That concludes my statement, Mr. Chairman.

Mr. GILLETTE. Are there any questions?

Mr. Lea?

Mr. LEA. To what liability is a freight forwarder subjected at present for operations?

Mr. MORROW. There is no provision at the present moment, Mr. Lea, for reparation awards against freight forwarders. However, all of the ordinary penalty provisions that are applicable for violations of the act in other parts are also included in part IV of the Interstate Commerce Act.

Mr. LEA. Would that authorize a suit to recover damages for an overcharge?

Mr. MORROW. In the case of an overcharge there is clearly the right and always has been the right to sue for a violation of the tariff, which has been repeatedly held to have the force of a statute.

I might also explain a little further the right which a shipper has to obtain damages from forwarders. I refer you to a motor carrier case, known as the Bell Potato Chip case, decided in 1944. The full citation, for the record, is Bell Potato Chips Co. v. Aberdeen Truck Line (43-MCC-337, decided April 4, 1944). In that case, the Interstate Commerce Commission, having before it a complaint against certain motor carrier rates, held that those rates were unreasonable, and it went further and said that it had the authority, and it exercised that authority, to declare that the rates had been unreasonable in the past. It made that finding for the specific purpose of providing a basis for suit in the courts. The doctrine of the Bell Potato Chips case has not been attacked in the courts. It is the law today.

And in two complaint cases against forwarder rates, since the Forwarder Act was passed, both of which I might add, have been dismissed, the Commission referred to the doctrine in the Bell Potato Chips case and said that if it had occasion it could determine that forwarder rates had been unreasonable in the past as a basis for a suit in the courts for an award of damages. So that the forwarders are subject to that doctrine, and damages could be obtained by shippers through that doctrine.

Mr. LEA. That would be wherever the rate charged was in accordance with the advertised schedule, would it?

Mr. MORROW. That is correct. Yes, sir.

Mr. LEA. So, as I understand it, what you want us to do is permit no suits where the charges are in accordance with the advertised schedules? That is what you prefer?

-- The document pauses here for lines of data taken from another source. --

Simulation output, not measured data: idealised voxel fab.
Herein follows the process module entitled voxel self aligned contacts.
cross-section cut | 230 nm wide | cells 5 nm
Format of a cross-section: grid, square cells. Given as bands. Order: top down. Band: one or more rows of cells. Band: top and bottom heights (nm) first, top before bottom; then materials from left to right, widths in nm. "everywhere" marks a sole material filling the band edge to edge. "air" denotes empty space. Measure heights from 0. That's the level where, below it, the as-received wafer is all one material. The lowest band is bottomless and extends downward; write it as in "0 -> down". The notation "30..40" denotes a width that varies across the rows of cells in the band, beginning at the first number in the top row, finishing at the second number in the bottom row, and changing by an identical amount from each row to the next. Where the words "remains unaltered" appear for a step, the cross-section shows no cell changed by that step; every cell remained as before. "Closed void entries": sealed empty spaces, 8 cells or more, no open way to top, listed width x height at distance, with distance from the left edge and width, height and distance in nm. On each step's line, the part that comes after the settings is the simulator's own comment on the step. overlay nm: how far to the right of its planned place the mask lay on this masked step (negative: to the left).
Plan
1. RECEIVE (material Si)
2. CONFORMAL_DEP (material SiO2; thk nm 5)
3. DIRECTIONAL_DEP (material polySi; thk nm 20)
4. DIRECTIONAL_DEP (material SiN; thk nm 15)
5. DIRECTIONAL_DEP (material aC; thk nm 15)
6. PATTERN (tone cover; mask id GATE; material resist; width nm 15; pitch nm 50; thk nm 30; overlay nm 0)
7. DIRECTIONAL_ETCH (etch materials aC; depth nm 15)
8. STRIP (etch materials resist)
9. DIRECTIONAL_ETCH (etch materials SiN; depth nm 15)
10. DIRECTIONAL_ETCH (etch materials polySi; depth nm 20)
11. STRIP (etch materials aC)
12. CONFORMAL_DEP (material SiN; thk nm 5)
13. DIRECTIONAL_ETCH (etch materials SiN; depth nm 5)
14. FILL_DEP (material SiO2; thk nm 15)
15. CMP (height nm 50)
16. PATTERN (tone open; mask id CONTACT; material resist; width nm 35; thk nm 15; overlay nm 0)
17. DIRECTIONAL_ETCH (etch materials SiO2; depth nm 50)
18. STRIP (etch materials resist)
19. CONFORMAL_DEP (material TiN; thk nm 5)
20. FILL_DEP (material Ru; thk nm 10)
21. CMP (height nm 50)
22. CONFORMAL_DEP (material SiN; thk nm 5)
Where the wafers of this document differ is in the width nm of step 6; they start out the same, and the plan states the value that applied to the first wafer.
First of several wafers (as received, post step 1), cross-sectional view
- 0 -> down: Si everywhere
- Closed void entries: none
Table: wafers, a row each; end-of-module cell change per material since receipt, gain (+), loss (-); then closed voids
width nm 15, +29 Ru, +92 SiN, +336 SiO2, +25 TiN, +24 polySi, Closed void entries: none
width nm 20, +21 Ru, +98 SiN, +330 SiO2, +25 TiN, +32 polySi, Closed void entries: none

Mr. MORROW. I think if my first suggestion were carried out, that is, to eliminate the authority which would be conferred by this bill for the Commission and the courts to award damages, the effect would be that shippers would still have their rights in cases where published tariff rates had been observed. If the Commission finds that the rates have been unreasonable in the past, damages may be obtained under the law as it stands today.

So I do not think the effect of my recommendation is to prevent suits in justified cases at all. Under the second recommendation I have made the Commission and the courts would be authorized to award damages but they would be required as a condition precedent to find that the shipper had actually been damaged.

As I pointed out, under the law as it stands today, under part I, all the shipper has to do is to prove that the rate was unreasonable. He does not have to prove that he suffered any damage at all. I think that is wrong in principle, and if you are going to give the Commission jurisdiction and the court jurisdiction to award damages, by specific statute, under the Interstate Commerce Act, then I think you ought to define what you mean by damages and ought to provide that the shipper must show that he has actually suffered a loss as a result of the unreasonable charge or public wrong.

Mr. LEA. I take it in substance that what you want is in the first place no change in the law, but if there is a change that the amendments to be embodied as the Interstate Commerce Commission has recommended?

Mr. MORROW. Yes, sir. I am recommending that you leave in the provisions for statutory limitation on overcharges and undercharges. But as for reparations, you have stated correctly what I am asking. Mr. LEA. That is all, Mr. Chairman.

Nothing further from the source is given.